We live in an age of disruption, where new IT-driven models of commerce are ripping the heart out of the High Street, and transforming whole markets. What makes this possible is the rapid development of new IT solutions, linked to businesses that are adapting to the new technology; they are ready to deliver value.

Many of these disruptive organisations are new, though – starting from scratch, with the business built around a new, technology-driven business model.

Are existing businesses like dinosaurs, doomed to extinction as this comet of disruptive technology hits their world?

Some have already died out, and others will follow, but it’s a big world, and those organisations willing to evolve quickly can still prosper, I believe, if they address business change in an integrated way.

I was recently asked to help the University of Cumbria develop a new project management course for a major client, and in doing so I reread a lot of published wisdom on project management, illustrating it with case studies from my own experience.

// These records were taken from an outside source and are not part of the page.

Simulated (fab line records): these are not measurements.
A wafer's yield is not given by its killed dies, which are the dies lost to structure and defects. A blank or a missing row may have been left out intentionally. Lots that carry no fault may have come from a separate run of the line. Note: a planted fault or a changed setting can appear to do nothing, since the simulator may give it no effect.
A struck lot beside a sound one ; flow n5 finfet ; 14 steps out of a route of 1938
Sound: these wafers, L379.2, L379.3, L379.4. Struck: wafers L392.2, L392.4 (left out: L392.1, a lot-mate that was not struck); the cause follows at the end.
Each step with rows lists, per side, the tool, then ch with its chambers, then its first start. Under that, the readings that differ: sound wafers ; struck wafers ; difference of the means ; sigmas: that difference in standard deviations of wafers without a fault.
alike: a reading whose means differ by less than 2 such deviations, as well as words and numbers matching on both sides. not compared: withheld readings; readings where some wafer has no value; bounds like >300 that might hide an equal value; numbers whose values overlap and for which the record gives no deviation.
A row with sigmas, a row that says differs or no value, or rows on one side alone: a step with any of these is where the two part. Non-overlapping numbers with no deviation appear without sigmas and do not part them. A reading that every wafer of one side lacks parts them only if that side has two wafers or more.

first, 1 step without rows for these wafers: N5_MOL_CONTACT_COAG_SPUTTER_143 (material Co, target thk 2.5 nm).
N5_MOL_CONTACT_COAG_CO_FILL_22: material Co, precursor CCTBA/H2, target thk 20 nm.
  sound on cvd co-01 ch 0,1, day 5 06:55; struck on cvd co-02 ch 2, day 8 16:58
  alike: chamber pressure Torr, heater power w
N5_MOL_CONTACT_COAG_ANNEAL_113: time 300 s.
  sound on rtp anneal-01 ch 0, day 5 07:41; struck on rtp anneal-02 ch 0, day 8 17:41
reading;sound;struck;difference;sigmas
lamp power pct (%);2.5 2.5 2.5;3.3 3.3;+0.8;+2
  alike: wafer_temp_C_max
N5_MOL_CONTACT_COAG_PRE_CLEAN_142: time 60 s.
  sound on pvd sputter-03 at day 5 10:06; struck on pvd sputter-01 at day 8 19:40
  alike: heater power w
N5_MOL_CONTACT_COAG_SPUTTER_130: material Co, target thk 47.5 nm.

The mismatch between the published wisdom (around which that client operates) and my experience of successful projects, is in business readiness to create value from the project. This is CORE to success, not a bolt-on at the end, I have found.

The published project management bodies of knowledge mention business engagement in the right places; it’s the emphasis that is wrong, as they are largely derived from major engineering activities. In the world of business change, the short timescales and return demanded on investment put business readiness at the heart of all successful change, and quite quickly, corporate survival.

Solicitors, accountants – take a look at estate agents!